Over the past year, the self-styled Freemen churned out more than $1.8 million in phony money orders and other financial instruments, according to federal indictments. They used those to defraud banks, credit-card companies and mail-order businesses. A favorite tactic was to use liens filed against the property of government officials and others, then issue worthless money orders or checks using that property as collateral. Some unwary businesses, car dealerships, even the irs, have accepted them. Meanwhile, the Freemen have allegedly harassed local officials and brazenly taught weekend seminars in fraud and larceny to hundreds of out-of-state visitors. The attendees then spread out to practice what the Freemen preached: that bank debts and other obligations are invalid because the banking system and the U.S. government are themselves illegal.

With the arrest last week of two of the group's leaders and an escalating fbi presence around the Clark farm, Justus Township is no longer merely the headquarters for the Freemen's crooked amalgam of extremism and thievery. It's also the first major testing ground for federal law enforcement in the nervous aftermath of two disasters--the deadly shootout with white separatist Randy Weaver at Ruby Ridge, Idaho, and the Branch Davidian inferno near Waco, Texas, in which more than 75 people were killed. In its handling of such standoffs, the Justice Department is at pains to re-establish the line between force and recklessness. The word this time is play it cool and play it down. Attorney General Janet Reno, who took heat for approving the final assault at Waco, summed up the order of the day for Montana: "No armed confrontation, no siege and no armed perimeter."
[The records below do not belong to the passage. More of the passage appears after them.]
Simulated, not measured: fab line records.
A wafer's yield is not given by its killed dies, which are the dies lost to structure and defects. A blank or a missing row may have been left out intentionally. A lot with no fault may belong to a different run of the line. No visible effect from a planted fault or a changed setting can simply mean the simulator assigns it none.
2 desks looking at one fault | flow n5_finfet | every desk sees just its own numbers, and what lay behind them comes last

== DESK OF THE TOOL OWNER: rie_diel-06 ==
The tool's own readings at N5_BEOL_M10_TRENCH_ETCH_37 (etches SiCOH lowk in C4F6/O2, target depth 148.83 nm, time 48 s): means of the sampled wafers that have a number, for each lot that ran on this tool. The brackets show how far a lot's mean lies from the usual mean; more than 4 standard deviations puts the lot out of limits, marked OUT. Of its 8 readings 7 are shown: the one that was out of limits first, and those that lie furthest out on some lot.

The irony is that for months local officials have been begging for the cavalry to arrive. The Freemen have spent much of the past year in a campaign of intimidation, confident they could outgun local law enforcement, which in those parts means Sheriff Charles Phipps and his deputy. Since April 1, 1994, when the Clarks first retreated to their farms, later to be joined by fugitives from other areas, the Freemen have posted $1 million bounties on the heads of Phipps, county attorney Nick Murnion and local bankers, threatened to kidnap and hang local judges, and put phony liens on the property of anyone who got in their way. Prosecutors say they used one bogus money order in a failed attempt to buy $1.4 million in arms and ammunition.